Effectiveness of Reading and Mathematics Software Products: Findings from the First Student Cohort
NCEE 2007-4005
March 2007

Collecting Achievement and Implementation Data

The study's analyses rely mostly on data from student test scores, classroom observations, and teacher questionnaires and interviews. The study also collected student data items from school district records and incorporated data about districts and schools from the National Center for Education Statistics' Common Core of Data.

To measure effects, the team administered a student test in the fall and spring of the 2004–2005 school year. The team used the Stanford Achievement Test (version 9) reading battery for first graders, the Stanford Achievement Test (SAT-10) reading battery for fourth graders, and the SAT-10 math battery for sixth graders. These tests were administered in fall 2004 and spring 2005. The team also used the Test of Word Reading Efficiency (TOWRE), a short and reliable one-on-one test of reading ability, for first graders to augment measures of reading skills provided by the SAT-9 (Torgesen et al. 1999).

To measure algebra achievement, the study selected Educational Testing Services' (ETS) End-of-Course Algebra Assessment (1997). Because baseline measures of algebra knowledge were not available or were considered unsatisfactory, the study worked with ETS to separate its assessment, which essentially is a final exam, into two components that had equal levels of difficulty. The study randomly selected classrooms either to take part A in the fall and part B in the spring or to take B in the fall and A in the spring. Splitting the test in this way meant that the full test was administered in both the fall and the spring, but each student took only half of the test at each point. The team also collected scores on district achievement tests if these data were available. The study's administration of its own test provided a consistent measure of achievement across varied districts and schools, but examining findings based on district tests provided a useful check on the robustness of the findings.
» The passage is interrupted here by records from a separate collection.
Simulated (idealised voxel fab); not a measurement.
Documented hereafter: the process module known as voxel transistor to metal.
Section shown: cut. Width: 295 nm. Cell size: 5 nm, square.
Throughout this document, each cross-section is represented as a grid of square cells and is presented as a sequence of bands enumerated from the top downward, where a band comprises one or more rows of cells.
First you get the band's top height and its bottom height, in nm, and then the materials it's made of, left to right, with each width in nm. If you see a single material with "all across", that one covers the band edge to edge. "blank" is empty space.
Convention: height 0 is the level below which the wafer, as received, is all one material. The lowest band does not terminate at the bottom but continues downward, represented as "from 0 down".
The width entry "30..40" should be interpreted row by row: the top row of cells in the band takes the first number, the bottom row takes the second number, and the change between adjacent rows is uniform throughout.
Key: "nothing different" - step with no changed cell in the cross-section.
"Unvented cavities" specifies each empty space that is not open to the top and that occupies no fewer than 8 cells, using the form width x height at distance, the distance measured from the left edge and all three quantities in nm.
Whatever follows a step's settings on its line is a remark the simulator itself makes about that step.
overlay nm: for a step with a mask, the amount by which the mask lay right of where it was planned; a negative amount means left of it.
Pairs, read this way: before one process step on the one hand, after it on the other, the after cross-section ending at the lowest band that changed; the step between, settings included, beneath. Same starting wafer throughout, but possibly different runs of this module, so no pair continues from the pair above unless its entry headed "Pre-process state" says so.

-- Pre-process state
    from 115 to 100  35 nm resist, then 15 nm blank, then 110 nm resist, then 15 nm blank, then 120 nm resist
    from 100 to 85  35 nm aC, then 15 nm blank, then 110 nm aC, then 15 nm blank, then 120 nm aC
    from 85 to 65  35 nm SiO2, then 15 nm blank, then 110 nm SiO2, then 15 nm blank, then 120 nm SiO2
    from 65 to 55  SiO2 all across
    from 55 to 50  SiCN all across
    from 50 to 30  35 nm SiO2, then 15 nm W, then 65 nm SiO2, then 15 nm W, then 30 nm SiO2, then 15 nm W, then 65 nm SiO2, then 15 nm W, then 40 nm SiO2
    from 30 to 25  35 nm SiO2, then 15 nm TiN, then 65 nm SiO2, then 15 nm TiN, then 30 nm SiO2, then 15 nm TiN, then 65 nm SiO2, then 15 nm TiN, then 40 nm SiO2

Classroom observations were the study's primary basis for assessing product implementation. An observation protocol was developed in spring 2004, and videotapes of classrooms using products were gathered and later used for observer training. The observation protocol was designed to gather similar information in both treatment and control classrooms and across the different grade levels and subject areas in the study. In addition, the protocol was designed to focus on elements of instruction and implementation that could be observed reliably. Each classroom was visited three times during the school year, and observers used the protocol for each observation, which lasted about 1 hour. Observations were complemented by a teacher interview that gathered information about implementation issues. Background information about teachers was also gathered from a questionnaire that teachers completed in November and December 2004.